Dzongsar Jamyang Khyentse calls on Westerners to acknowledge the distortions we may bring to the study of Buddhism—through our cultural arrogance, the deceit of ego, and simple ignorance. The successful transplant of such a subtle and challenging practice as Buddhism, he says, depends on thorough study and clear recognition of our habitual patterns.


Transplanting anything from a foreign culture is a difficult process which may corrupt what is being imported. Buddhism is certainly no exception; in fact, among imported foreign goods, dharma is perhaps the most prone to corruption.

Initially, to understand dharma even on an intellectual level is not at all simple. Then once we have some understanding, to put dharma into practice is even more subtle, because it requires that we go beyond our habitual patterns. Intellectually, we may recognize how our narrow-minded habits have brought about our own cycle of suffering, but at the same time we may also be afraid to engage wholeheartedly in the process of liberating these habits of ours.
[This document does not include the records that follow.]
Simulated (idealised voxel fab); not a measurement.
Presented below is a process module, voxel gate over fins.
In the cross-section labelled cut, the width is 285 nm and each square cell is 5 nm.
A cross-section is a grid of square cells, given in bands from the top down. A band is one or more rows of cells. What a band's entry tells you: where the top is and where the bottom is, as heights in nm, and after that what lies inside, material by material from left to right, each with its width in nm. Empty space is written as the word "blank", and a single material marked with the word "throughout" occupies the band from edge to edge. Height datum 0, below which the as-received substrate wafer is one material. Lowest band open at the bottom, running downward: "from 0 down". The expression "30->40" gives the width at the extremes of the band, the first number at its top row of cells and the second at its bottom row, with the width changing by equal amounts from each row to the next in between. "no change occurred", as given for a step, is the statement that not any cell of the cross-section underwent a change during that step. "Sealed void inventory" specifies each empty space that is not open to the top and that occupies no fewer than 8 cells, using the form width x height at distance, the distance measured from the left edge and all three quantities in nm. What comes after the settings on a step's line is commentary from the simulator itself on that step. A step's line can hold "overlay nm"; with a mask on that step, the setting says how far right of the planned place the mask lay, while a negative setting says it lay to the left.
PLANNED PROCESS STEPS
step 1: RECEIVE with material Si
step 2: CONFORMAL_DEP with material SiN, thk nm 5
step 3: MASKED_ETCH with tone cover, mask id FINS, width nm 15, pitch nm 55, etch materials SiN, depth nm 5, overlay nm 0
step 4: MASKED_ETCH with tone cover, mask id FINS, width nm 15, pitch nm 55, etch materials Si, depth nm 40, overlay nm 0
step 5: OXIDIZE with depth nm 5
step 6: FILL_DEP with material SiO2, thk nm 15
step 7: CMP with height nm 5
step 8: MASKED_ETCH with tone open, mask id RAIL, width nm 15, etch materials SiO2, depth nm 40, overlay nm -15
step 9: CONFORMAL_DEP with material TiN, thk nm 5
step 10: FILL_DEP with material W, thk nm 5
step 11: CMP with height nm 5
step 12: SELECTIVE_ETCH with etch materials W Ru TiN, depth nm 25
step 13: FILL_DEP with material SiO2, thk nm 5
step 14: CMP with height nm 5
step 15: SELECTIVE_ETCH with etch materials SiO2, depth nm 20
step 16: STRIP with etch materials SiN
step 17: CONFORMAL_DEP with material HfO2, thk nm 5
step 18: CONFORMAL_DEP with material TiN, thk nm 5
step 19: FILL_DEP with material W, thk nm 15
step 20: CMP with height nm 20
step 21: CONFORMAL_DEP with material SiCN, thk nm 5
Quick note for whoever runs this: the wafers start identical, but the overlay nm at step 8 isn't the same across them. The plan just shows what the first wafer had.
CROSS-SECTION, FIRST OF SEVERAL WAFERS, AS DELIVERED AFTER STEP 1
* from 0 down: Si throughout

This is cherishing of ego. For even if we think we want to practice the Buddhist path, to give up our ego-clinging is not easy, and we could well end up with our own ego's version of dharma—a pseudo-dharma which will only bring more suffering instead of liberation.

For this reason, most Oriental teachers are very skeptical about exporting dharma to the Western world, feeling that Westerners lack the refinement and courage to understand and practice properly the buddhadharma. On the other hand there are some who try their best to work on the transmission of the dharma to the West.

It is important to remember that a thorough transplantation of dharma cannot be accomplished within a single generation. It is not an easy process, and as when Buddhism was brought from India to Tibet, it will undoubtedly take time. There are enormous differences between the attitudes of various cultures and different interpretations of similar phenomena. It is easy to forget that such supposedly universal notions as "ego," "freedom," "equality," "power," and the implications of "gender" and "secrecy," are all constructions that are culture-specific and differ radically when seen through different perspectives. The innuendoes surrounding a certain issue in one culture might not even occur to those of another culture, where the practice in question is taken for granted.